Facebook and other social media lit up with the news that Patti LaBelle had been arrested for attacking Aretha Franklin with “a Mayweather style right and left” in attack on the Queen of Soul that reportedly took place at a concert in Atlanta.
The story, originally posted on TheNewsNerd.com, has reached millions through print and broadcast pick-up and numerous repostings by social media users. The problem is that the story isn’t true. Now, Franklin is fighting-back with a right hook of her own–she is suing the website and its CEO, Kato Leonard, for ten million dollars. As a result, hundreds of subsequent stories ran and were posted on the Internet and other forms of traditional media. “The stories were not presented as satire or humor,” says Franklin. “It was presented as a serious news story intended to depict me in a slanderous and derogatory way—defamation of character.”

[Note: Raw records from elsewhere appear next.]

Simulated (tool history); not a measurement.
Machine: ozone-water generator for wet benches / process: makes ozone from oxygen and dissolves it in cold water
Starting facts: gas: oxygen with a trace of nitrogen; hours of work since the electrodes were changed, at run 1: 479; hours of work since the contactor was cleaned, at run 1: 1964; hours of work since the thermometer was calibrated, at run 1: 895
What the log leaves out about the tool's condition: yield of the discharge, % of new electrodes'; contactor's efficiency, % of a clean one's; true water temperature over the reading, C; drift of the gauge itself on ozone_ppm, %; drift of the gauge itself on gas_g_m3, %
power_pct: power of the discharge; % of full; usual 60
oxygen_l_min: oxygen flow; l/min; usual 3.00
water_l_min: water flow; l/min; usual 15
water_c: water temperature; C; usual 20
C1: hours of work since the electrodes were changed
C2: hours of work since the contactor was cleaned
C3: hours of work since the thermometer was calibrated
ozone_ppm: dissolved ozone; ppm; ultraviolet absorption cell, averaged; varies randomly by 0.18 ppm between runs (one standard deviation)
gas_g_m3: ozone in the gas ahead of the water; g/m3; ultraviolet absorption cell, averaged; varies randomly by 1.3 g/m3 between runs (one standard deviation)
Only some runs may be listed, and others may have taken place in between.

The News Nerd gave a detailed account of the two meeting in Atlanta at a concert, where LaBelle attacked Franklin, “causing the singer to stumble and fall, landing awkwardly.” The site goes on to say LaBelle has a court date this week in reference to the case.
The site has a disclaimer at the bottom of the page that says it is a “purely satirical” site. However, the reaction to the story was real and so intense that Franklin released the following statement on Tuesday, April 15, 2014:
“I’ve never heard anything crazier—regarding myself and Patti allegedly fighting on March 20, in Atlanta,” she says. “On March 20, I was in New York City readying for my birthday patty (Sorry. LOL. Laughing at my typo error). I meant PARTY, which we all had one fabulous time. Patti and I are cool and we always have been. I enjoyed her at the White House. Classic Patti.”
According to the Detroit News, the fake report was undoubtedly prompted by a clip from the recent PBS “Women of Soul” program, which appeared to show Franklin brushing past LaBelle as she was helped onto the stage at the White House. But the clip was presented on many websites out of context. On the PBS show, Franklin can be seen hugging LaBelle as she left the stage.
There are dozens of so called “satirical sites” on the web that have created social media stirs because people do not understand that the stories are not true. The disclaimers are rarely prominently placed so that viewers can understand what they are reading. These “fake stories” often make news. Legitimate news organizations, including USA Today and the Detroit News, ran stories today [April 15, 2014] to address the widely-distributed misinformation prompted by the News Nerd story.